Translation and Speech
African Language Technology
People who do not speak a major language such as English are at several disadvantages. They cannot access information or resources, cannot do business easily outside their local area, and cannot make their voices heard in many surveys or online forums.
Data collection is an important part of developing language technology, and the Sunbird AI Language Translation (SALT) dataset is a multi-way parallel corpus of 25,000 sentences translated across six local Ugandan languages, developed in collaboration with the Makerere AI Lab and the Makerere University Institute of Languages.
ABOUT THE PROJECT
Sunbird AI is building Natural Language Processing (NLP) technologies to provide language resources for social good. With our partners, including the Makerere University AI lab, we have built open local language datasets, translation and speech systems.
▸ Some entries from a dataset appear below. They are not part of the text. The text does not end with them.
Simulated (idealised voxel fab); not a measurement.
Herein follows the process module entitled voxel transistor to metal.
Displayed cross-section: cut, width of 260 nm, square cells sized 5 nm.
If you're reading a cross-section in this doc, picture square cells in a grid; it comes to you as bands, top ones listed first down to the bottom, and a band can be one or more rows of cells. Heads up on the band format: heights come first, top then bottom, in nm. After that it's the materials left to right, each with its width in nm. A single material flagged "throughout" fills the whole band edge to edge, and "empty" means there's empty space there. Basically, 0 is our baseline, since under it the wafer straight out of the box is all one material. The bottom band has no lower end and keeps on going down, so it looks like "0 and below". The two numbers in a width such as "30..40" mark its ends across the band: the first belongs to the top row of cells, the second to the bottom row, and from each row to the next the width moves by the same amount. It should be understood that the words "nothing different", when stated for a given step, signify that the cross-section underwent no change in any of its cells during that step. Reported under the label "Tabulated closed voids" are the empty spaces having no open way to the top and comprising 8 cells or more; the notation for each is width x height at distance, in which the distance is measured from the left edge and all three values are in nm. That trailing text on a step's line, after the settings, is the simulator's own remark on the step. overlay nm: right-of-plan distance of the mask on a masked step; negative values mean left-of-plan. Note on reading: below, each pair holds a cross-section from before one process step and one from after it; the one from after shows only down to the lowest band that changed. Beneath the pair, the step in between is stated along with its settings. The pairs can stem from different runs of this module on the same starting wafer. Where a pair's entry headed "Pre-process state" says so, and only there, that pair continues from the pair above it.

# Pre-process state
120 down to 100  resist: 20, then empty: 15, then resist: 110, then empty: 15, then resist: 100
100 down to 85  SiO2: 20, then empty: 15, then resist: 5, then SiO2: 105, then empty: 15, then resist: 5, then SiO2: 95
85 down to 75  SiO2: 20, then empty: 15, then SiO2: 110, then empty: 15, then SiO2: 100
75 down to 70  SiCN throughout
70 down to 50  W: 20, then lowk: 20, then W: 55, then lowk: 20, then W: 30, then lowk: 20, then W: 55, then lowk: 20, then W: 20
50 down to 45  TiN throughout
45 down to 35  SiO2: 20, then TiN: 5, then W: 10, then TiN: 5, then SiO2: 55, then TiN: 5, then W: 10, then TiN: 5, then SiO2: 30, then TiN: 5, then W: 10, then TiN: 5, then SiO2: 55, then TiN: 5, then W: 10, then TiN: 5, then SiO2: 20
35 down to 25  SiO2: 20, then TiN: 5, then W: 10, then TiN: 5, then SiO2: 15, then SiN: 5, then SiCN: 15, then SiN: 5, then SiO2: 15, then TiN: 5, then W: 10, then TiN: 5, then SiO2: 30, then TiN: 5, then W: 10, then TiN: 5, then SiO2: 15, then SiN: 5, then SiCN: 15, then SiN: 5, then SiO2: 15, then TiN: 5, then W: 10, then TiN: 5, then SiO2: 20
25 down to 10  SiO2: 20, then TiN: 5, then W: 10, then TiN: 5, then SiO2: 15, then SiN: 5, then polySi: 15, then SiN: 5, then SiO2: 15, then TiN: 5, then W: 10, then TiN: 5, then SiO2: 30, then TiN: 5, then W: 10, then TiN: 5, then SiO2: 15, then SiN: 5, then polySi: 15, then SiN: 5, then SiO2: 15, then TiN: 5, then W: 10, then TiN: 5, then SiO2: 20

The Sunbird Translate system can automatically take text from any of the five local languages; Acholi, Ateso, Luganda, Lugbara and Runyankole and translate it to and from English with state of the art accuracy. We train multilingual models to do translation between multiple languages using recent advances in deep neural networks, making it robust and easily extensible to other languages and to improvements with additional data. We are now working on turning these resources into social impact. Visit translate.sunbird.ai and try it out yourself.
As with all Sunbird AI projects, the data, code and models are freely and openly available for others to extend and use. In particular, data collection is an important part of developing language technology, and the Sunbird AI Language Translation (SALT) dataset is a multi-way parallel corpus of 25,000 sentences translated across six languages, developed in collaboration with the Makerere AI Lab and the Makerere University Institute of Languages. Unlike any comparable dataset, we developed this to include a range of locally relevant topics e.g. in healthcare, agriculture and society.
Our technical report has the details of collecting text data and training translation models.
Speech technology, in particular the ability for systems to recognise and produce speech in local languages, is important because local languages in our context are more often spoken rather than written.
Text-to-speech (TTS) models are normally trained by having a voice actor in a studio make recordings of sentences. Sunbird AI has been able to train Luganda TTS in a new way, using crowdsourced data from Mozilla Common Voice. The model was trained using the voices of hundreds of individuals. This is to our knowledge the only existing TTS system for any Ugandan language, and is freely and openly available.